Getting machines to learn +-×÷ (Part II)

One-hot encoding

In the final section of Part I we had a 3-feature dataset, where the first two features were the operands and the third feature encoded whether the operation was addition, subtraction, multiplication or division. We used 0 to represent +, 1 to represent -, 2 to represent × and 3 to represent ÷. While that specification was entirely correct, the representation might be misleading in some ways.

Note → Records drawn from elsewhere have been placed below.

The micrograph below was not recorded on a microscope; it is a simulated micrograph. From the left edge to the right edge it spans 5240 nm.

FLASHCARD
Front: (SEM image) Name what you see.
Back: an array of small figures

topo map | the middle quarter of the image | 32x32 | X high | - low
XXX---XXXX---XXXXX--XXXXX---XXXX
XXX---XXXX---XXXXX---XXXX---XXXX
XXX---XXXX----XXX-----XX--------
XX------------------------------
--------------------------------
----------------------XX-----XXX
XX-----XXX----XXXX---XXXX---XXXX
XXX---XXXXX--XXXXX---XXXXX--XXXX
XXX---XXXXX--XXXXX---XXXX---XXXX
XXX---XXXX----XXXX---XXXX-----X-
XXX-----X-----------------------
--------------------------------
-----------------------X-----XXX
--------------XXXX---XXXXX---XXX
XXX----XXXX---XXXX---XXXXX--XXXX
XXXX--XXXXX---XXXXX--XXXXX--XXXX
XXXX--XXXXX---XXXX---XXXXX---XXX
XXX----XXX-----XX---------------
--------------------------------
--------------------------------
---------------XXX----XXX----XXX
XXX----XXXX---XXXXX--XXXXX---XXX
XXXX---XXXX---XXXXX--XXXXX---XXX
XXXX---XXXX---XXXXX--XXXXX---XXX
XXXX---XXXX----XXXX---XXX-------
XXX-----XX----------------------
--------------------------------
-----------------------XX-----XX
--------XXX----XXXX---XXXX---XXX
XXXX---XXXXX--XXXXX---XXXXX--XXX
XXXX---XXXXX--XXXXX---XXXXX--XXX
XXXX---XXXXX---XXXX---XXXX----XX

Here’s why. When the numbers 0, 1, 2, 3 are interpreted qualitatively, that encoding is good in that it places +, -, × and ÷ in four different categories. When interpreted quantitatively, however, + (represented by 0) is not really meaningfully further away from ÷ (represented by 3) than – (represented by 1) is , as suggested by the difference between the numbers 3-0=3 (further apart) and 3-1=2 (closer).

To force the encoding to qualitative categories, we use one-hot encoding. Instead of representing +-×÷ with a single column containing the numbers 0, 1, 2 or 3, we now represent +-×÷ with four columns containing either 0 or 1:

If a data point (or row) is +, the 3rd column will be 1 while columns 4, 5 and 6 will be zero.
If a data point (or row) is -, the 4rd column will be 1 while columns 3, 5 and 6 will be zero.
If a data point (or row) is ×, the 5th column will be 1 while columns 3, 4 and 6 will be zero.
If a data point (or row) is ÷, the last column will be 1 while columns 3, 4 and 5 will be zero.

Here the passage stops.